Prior to his federal conviction in 2010, Mr. Lee had three convictions for Florida robbery (two in 1988 and one in 1999) and one conviction for the sale, purchase, or delivery of cocaine. In order for Mr. Lee to qualify as an armed career criminal, then, at least two of his Florida robbery convictions must qualify as violent felonies.1

Because the ACCA's residual clause is no longer valid, and robbery is not an enumerated offense, Florida robbery must qualify under the ACCA's "elements clause" in order for it to be a violent felony. That, in turn, requires Florida robbery to have "the use, attempted use, or threatened use of physical force" as an element of the crime. See § 924(e)(2)(B)(i). Mr. Lee argues that (1) Florida robbery does not satisfy this test, and, therefore, is never a violent felony; and (2) pre-1997 Florida robbery convictions do not satisfy this test, even if later ones do.2

The district court agreed with the second of these arguments. It concluded that at least two of Mr. Lee's Florida robbery convictions did not constitute violent felonies, and accordingly vacated Mr. Lee's ACCA-enhanced sentence.

II

Unfortunately for Mr. Lee, both of his arguments are now foreclosed by our precedents, and we are therefore required to reverse the district court's vacatur of his 15-year ACCA sentence. Under our prior panel precedent rule, "the holding of the first panel to address an issue is the law of this Circuit, thereby binding all subsequent panels unless and until the first panel's holding is overruled by the Court sitting en banc or by the Supreme Court." Smith v. GTE Corp. , 236 F.3d 1292, 1300 n.8 (11th Cir. 2001).3

*1164In 2006, we held, albeit in a single sentence unsupported by any legal analysis, that Florida robbery is "undeniably ... a violent felony," and in so doing we cited to the ACCA's elements clause. See United States v. Dowd , 451 F.3d 1244, 1255 (11th Cir. 2006) (involving a 1974/pre- Robinson robbery conviction). In 2011, we held that Florida robbery qualified as a crime of violence under the elements clause of § 4B1.2(a)(1) of the Sentencing Guidelines. See United States v. Lockley , 632 F.3d 1238, 1245 (11th Cir. 2011). As in Dowd , our discussion of the elements clause in Lockley was brief and conclusory, and the panel did not analyze Florida case law. See id . at 1244 (stating "we can conceive of no means by which a defendant could cause such fear absent a threat to the victim's person"). Unlike Dowd , Lockley involved a 2001/post- Robinson robbery conviction.4

Mr. Lee argues that Dowd is no longer good law. He contends that later Supreme Court cases have provided a detailed analytical framework for courts to use in determining whether a particular state conviction qualifies as a violent felony. See Curtis Johnson v. United States , 559 U.S. 133, 130 S.Ct. 1265, 176 L.Ed.2d 1 (2010) ; Moncrieffe v. Holder , 569 U.S. 184, 133 S.Ct. 1678, 185 L.Ed.2d 727 (2013) ; Descamps v. United States , 570 U.S. 254, 133 S.Ct. 2276, 186 L.Ed.2d 438 (2013) ; Mathis v. United States , --- U.S. ----, 136 S.Ct. 2243, 195 L.Ed.2d 604 (2016). Because Dowd pre-dated these cases, and because the panel in Dowd performed no legal analysis whatsoever, much less the analysis he says is commanded by the Supreme Court, Mr. Lee argues that the holding in Dowd has been abrogated. Mr. Lee also asserts that pre- Robinson convictions for Florida robbery do not qualify as violent felonies, which would mean, in his case, that Lockley does not bind us.

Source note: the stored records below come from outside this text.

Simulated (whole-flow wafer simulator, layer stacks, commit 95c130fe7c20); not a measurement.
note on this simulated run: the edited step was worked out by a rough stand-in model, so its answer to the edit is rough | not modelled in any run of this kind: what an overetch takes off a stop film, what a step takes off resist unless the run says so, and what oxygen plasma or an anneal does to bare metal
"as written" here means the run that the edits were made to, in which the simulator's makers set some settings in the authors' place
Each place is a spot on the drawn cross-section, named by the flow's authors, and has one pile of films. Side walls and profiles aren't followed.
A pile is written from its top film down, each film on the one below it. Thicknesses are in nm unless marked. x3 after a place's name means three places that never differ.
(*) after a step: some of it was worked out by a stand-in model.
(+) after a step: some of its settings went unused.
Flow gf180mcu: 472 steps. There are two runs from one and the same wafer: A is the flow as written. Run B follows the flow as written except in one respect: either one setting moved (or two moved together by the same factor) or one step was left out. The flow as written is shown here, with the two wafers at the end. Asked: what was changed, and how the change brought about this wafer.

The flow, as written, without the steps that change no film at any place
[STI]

Mr. Lee's arguments have some force. See, e.g., United States v. Seabrooks , 839 F.3d 1326, 1346-52 (11th Cir. 2016) (Martin, J. concurring in the judgment). Were we free to evaluate them anew, we might well agree with him. But we have recently rejected both of Mr. Lee's arguments.

In October of 2016, two months after the district court vacated Mr. Lee's sentence (and subsequent to each of the Supreme Court cases cited by Mr. Lee), we held in Seabrooks that Lockley remained binding precedent, and that a post- Robinson conviction for Florida robbery remained a violent felony under the ACCA's elements clause. See id . at 1338. The Seabrooks panel disagreed about whether Dowd remained binding precedent, and about whether pre- Robinson Florida robbery convictions qualified as convictions for a violent felony. See id . at 1346 (Baldock, J. concurring in part and concurring in the judgment), and 1346-52 (Martin, J. concurring in the judgment).

One month later, however, we held that Dowd remained binding precedent, and that pre- Robinson Florida robbery convictions were predicate ACCA violent felonies. See United States v. Fritts , 841 F.3d 937, 940-44 (11th Cir. 2016). Thus, subsequent to the Supreme Court cases referenced *1165by Mr. Lee, we have held that both Dowd and Lockley remain binding precedent. See Seabrooks , 839 F.3d at 1338 ; Fritts , 841 F.3d at 940-42. Both of Mr. Lee's arguments are therefore foreclosed.

III

Given Seabrooks and Fritts -both of which were decided after the district court's ruling in this case-we are not free to evaluate the substantive correctness, or current viability, of Dowd and Lockley , and we remain bound to follow both of them. We therefore vacate Mr. Lee's 85-month sentence and remand with instructions that the district court re-instate Mr. Lee's original 15-year sentence.

VACATED AND REMANDED WITH INSTRUCTIONS.

Because Florida strong-arm robbery, armed robbery, and attempted robbery are all treated the same for purposes of analyzing the ACCA's elements clause, we do not distinguish between them.

Prior to 1997, Florida's intermediate appellate courts were divided on whether a snatching, as of a purse from a person's hand, or jewelry from a person's body, amounted to robbery or was simple theft. See United States v. Welch , 683 F.3d 1304, 1311-12 (11th Cir. 2012). In 1997, the Florida Supreme Court clarified that "in order for the snatching of property from another to amount to robbery, the perpetrator must employ more than the force necessary to remove the property from the person. Rather, there must be resistance by the victim that is overcome by the physical force of the offender." Robinson v. State , 692 So.2d 883, 886 (Fla. 1997).

It does not matter whether a prior case was wrongly decided, see United States v. Steele , 147 F.3d 1316, 1318 (11th Cir. 1998) (en banc) ("a panel cannot overrule a prior one's holding even though convinced it is wrong"); whether it failed to consider certain critical issues or arguments, see Tippitt v. Reliance Standard Life Ins. Co. , 457 F.3d 1227, 1234 (11th Cir. 2006) ("a prior panel precedent cannot be circumvented or ignored on the basis of arguments not made to or considered by the panel"); or whether it lacked adequate legal analysis to support its conclusions, see Smith , 236 F.3d at 1303 (stating that a prior panel decision cannot be avoided even if there are significant defects in legal reasoning or analysis).

We apply the same analytical framework to the ACCA as we do to the similar career offender provisions of the Sentencing Guidelines. See United States v. Palomino Garcia , 606 F.3d 1317, 1328 (11th Cir. 2010).